In my post-address rebuttal for my Ben on Politics Webseries, I remember reiterating that we will not abandon our values of all individuals, of all races and religions, operating free of persecution in America, regardless of a close-eyed presidency.

Trump is adamant about eliminating the national deficit and openly criticizes spending abroad, but quotes building the military by almost sixty billion dollars, spending hundreds of billions on mass deportations, countless billions on a nonfunctional southern border wall, and promotes a one trillion-dollar investment in American infrastructure. Keep in mind, he does all of this in the same breath the criticizes President Obama for spending to end an economic recession by similarly stimulating the economy.

He gladly states that dying industries will come roaring back to life, like coal and steel, but with no indication of how or why a dying industry would or should come back when demand for their products are gone because the products are obsolete. He also took steps to deregulate environmental restrictions on those industries, claiming those regulations were hurting the businesses. Here’s a comparison. For the same reason, Americans are not buying cassette tapes and CDs in favor of streaming services and phones, we’re no longer buying coal and steel in favor of wind, solar, natural gas, aluminum, plastics, and carbon fiber technologies. Yet, we don’t invest billions in subsidizing the portable cassette player, nor do we tell the tea industry they can put go unregulated and put poisons in their products, just because coffee is now more competitive.

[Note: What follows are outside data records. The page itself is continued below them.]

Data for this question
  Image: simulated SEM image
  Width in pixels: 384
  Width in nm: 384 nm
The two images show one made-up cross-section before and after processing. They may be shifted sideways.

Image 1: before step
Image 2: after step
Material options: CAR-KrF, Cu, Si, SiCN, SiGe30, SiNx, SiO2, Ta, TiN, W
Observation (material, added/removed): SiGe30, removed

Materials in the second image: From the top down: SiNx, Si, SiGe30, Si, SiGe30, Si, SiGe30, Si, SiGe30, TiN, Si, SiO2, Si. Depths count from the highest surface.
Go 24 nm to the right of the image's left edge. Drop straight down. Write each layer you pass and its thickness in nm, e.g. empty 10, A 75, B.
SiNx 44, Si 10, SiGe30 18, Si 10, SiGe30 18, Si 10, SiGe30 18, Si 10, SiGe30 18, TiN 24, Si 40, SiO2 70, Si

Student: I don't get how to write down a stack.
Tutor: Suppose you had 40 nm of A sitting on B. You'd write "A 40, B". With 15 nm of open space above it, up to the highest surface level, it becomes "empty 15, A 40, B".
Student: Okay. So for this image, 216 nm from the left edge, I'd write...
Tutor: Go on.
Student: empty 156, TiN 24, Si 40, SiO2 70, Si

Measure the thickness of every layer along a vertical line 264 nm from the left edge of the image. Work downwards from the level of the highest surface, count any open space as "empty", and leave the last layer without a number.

Back to racial issues, Trump is always excited to discuss his ban on Muslim countries as a defense against attacks such as those on the World Trade Center almost 20 years ago. If his fear is that these attacks were caused by immigrants, I remind him his ban misses the largest contributor to those attacks in 2000: The Kingdom of Saudi Arabia. The same nation he signed a hundred-million-dollar arms deal with and chose to prioritize above our warming relationship with a non-nuclear Iran.

Trump loves to cite Alexander Graham Bell as an American pioneer of technology, but forgets Bell was a Scottish immigrant in a time when Irish and Scottish immigrants were facing some very similar public criticisms to those of Hispanic and middle eastern nationalities being attacked and persecuted by the acts of, and hatred from, modern day white nationalist and conservative political groups.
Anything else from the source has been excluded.